My mom finally showed up a little after 1 p.m. We had been on the road for maybe five minutes when I dropped the bombshell.
"Hey, Mat didn't have anywhere to go for Thanksgiving, so I invited him to our dinner," I said.
"Really? That was nice of you," she said, and she seemed to mean it.
"Is that cool?" I asked.
"It should be fine," she said. "You know I always make enough food to feed an army." Then she said, "Can you imagine what your grandparents will say when they see him?"
By the time we got back to stately McHale Manor in Kokomo, the phone was ringing off the hook. My closest high school buddies -- Greg, Gauvin, Dave D., Mikey (a.k.a. Statbuster), Hornbuckle -- all wanted to get together. And of course there was Aimee. I told my friends to me us at Pizza Hut. I got the feeling Aimee would have rather had me to herself -- the part where she said she'd rather have me to herself was the tipoff -- but she was a good sport about it. I think she liked the fact that I wanted to show her off to my friends.
Pizza Hut was a blast. When I first went away to college, it had been tough adjusting to life on a campus with 30,000-plus students where nobody knew you and all of your past accomplishments were meaningless. I had felt like a nameless, faceless number. But I had made it (or so I thought). I had survived and prospered. I felt big. Much bigger than my dinky little hometown. So during that meal of pizza and breadsticks, I acted like a king holding court. And it was good to be king.
Until the bill came, that is. It was something like $35. Or, put another way, $5 per person between seven poor college students. Nobody had any money except me and Hornbuckle. Now mind you, Hornbuckle was wealthy (at least by Kokomo's standards). In fact, he had over $100 in random bills wadded up in his pocket. But Hornbuckle was a cheap bastard, so he categorically refused to pay for any more than his share of the meal. That stuck me with the other $30 plus tip, which pretty much wiped me out, cash-wise. I really hoped Aimee enjoyed the "date," because there wasn't going to be another one on this trip home.

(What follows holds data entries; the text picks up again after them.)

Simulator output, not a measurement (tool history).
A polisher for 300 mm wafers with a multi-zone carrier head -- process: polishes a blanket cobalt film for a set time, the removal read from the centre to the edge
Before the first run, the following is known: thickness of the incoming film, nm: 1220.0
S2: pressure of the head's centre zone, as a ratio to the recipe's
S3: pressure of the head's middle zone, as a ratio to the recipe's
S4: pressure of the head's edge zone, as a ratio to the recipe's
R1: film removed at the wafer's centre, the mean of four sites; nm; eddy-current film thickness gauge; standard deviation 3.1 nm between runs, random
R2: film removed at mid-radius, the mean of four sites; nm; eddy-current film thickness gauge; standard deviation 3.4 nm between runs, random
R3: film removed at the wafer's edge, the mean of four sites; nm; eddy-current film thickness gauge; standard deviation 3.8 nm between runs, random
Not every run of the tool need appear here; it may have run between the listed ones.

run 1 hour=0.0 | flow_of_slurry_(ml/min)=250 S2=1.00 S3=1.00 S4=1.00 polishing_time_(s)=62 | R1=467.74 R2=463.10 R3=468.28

When we finally left Pizza Hut, Greg, Gauvin and Dave D. went home. Mikey and Hornbuckle followed me and Aimee back to her house, where we spent the next few hours goofing around with Mikey's video camera (he wanted to go into television production or somesuch). At one point, we used some of Aimee's hair products to style Hornbuckle's hair into a faux hawk, spikes, and various other weird shapes. Just another wild night in Kokomo, Indiana. But what more could you expect from a town where the night life often revolves around trips to Wal-Mart and Meier. And no, I'm not kidding.
When I woke up the next morning, my first thought was: Holy crap. What if Mat actually shows up to my Thanksgiving dinner?! But he never did, and he never called either. Apparently, he found better things to do...much to my secret relief.
As it happened, my mom was having Thanksgiving lunch and Aimee’s mom was having Thanksgiving dinner, so I was able to attend both. I probably consumed about 30,000 calories that day. Seriously, I suffered the Turkey Coma to end all Turkey Comas. I remain convinced to this day that it was nearly the first recorded Turkey Death. I had so much to eat that day I have never once been hungry since. True story.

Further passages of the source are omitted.